Most Guyanese knew that the PPP had taken over the Georgetown City Council of which the most egregious manifestation was the imposition of Carol Sooba.
Guyana has entered new territory with the election of the APNU-AFC Government and with it has come the end of centralized stranglehold of the City Council. But society and the new government must take a more than passing look at the Georgetown City Council. To say from 1995 to the present time the City Council has not been involved in corruption would be a nasty joke. If you look around Greater Georgetown you will see graphic evidence of a legacy of venality in the City Council.
Money was taken from privileged people and wealthy business places for concessions which we can see by just taking a five minute walk around Georgetown. This columnist knows of dozens of cases in which City Council officials accepted bribes from untouchables. These untouchables must now be confronted by both civil society and the Granger/Nagamootoo administration.
The City Council itself has provided us with an opportunity to ask questions. It has embarked on a campaign to stop encumbrances on the parapets and pavements and to deny permits that violate the residential status of Georgetown. But the legacy of corruption is going to embarrass City Hall.

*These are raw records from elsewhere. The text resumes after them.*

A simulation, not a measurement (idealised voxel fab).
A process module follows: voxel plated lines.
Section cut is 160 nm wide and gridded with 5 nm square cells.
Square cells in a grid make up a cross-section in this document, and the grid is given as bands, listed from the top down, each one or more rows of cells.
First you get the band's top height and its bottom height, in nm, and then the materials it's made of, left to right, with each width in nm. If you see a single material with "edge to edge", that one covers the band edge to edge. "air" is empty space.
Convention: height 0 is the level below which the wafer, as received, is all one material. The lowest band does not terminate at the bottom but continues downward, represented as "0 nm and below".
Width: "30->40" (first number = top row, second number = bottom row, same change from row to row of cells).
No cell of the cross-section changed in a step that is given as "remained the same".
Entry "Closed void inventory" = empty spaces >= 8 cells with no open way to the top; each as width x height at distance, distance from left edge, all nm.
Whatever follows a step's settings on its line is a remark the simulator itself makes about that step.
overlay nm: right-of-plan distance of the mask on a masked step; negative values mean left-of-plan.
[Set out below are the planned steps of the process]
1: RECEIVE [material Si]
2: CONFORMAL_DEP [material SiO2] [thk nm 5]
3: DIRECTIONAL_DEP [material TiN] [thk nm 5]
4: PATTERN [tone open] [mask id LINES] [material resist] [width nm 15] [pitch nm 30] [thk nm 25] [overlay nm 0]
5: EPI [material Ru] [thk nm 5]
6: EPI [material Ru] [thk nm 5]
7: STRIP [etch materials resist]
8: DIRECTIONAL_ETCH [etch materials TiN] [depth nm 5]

Can the City Council move against business places that its officials took money from? How are they going to do it? They can’t. It is for the media, civil society and the central government to act. We can start with the latest example of a school that has to cease operations on Issano Street in Bel Air Park.
City Council stated that the school was in violation of section 34 of the Municipal and District Act. But one of the richest men in Guyana just completed the construction of a business place in the heart of Lamaha Gardens. This is right in the middle of a residential area.
The people of Lamaha Gardens did not object because the violator was one of their fellow untouchables.
It simply means that if you do not have money to bribe the City Council you will face the hammer. If you have wealth then you can put the City Council in your pocket. Do you know that Mae’s School in Subryanville is in identical violation of what the City Council has accused that school of doing in Bel Air Park? Go to Mae’s School any day and you will see the traffic mess it creates in Subryanville and on Sheriff Street. Mae’s has a branch on Middleton Street and it took over the pavement and erected a permanent steel canopy.
Now we are reaching an interesting stage in the new life of the City Council. It has placed an advertisement in the newspapers warning citizens to remove obstacles whether large or small from the public parapets and pavements. The City Council has gone about in recent days removing these structures and in some situations used their sledge hammer to demolish structures that were illegal. Here is where the media come in. I anticipate the birth of a barefaced immorality.
Ordinary citizens will face the wrath of the City Council while those with money will remain untouched. And given the culture in City Hall they are going to adopt a barefaced attitude. The Guyanese people will see photographs of demolition exercises on a selected basis.
The unnerving thing about the City Council’s one-sided campaign is that the wealthy people of this country are going to protect their own. If that school in Bel Air Park was owned by one of the untouchables, there would have been silence from its neighbours.
I am not saying that the school was right to do what it did. I am contending that there must not be a class of untouchables in Guyana who can do whatever they want because of their wealth. The residents of Lamaha Gardens knew that the business place was going up and so did the City Council.
It takes just one look to see how privatized some of the pavements and parapets have become not just of Georgetown but throughout Guyana. Does this new Government want to emulate the former PPP Minister this newspaper referred to as Bruk-Up Benn? Bruk-Up Benn never touched the rich violators.
I am watching the City Council and so should you.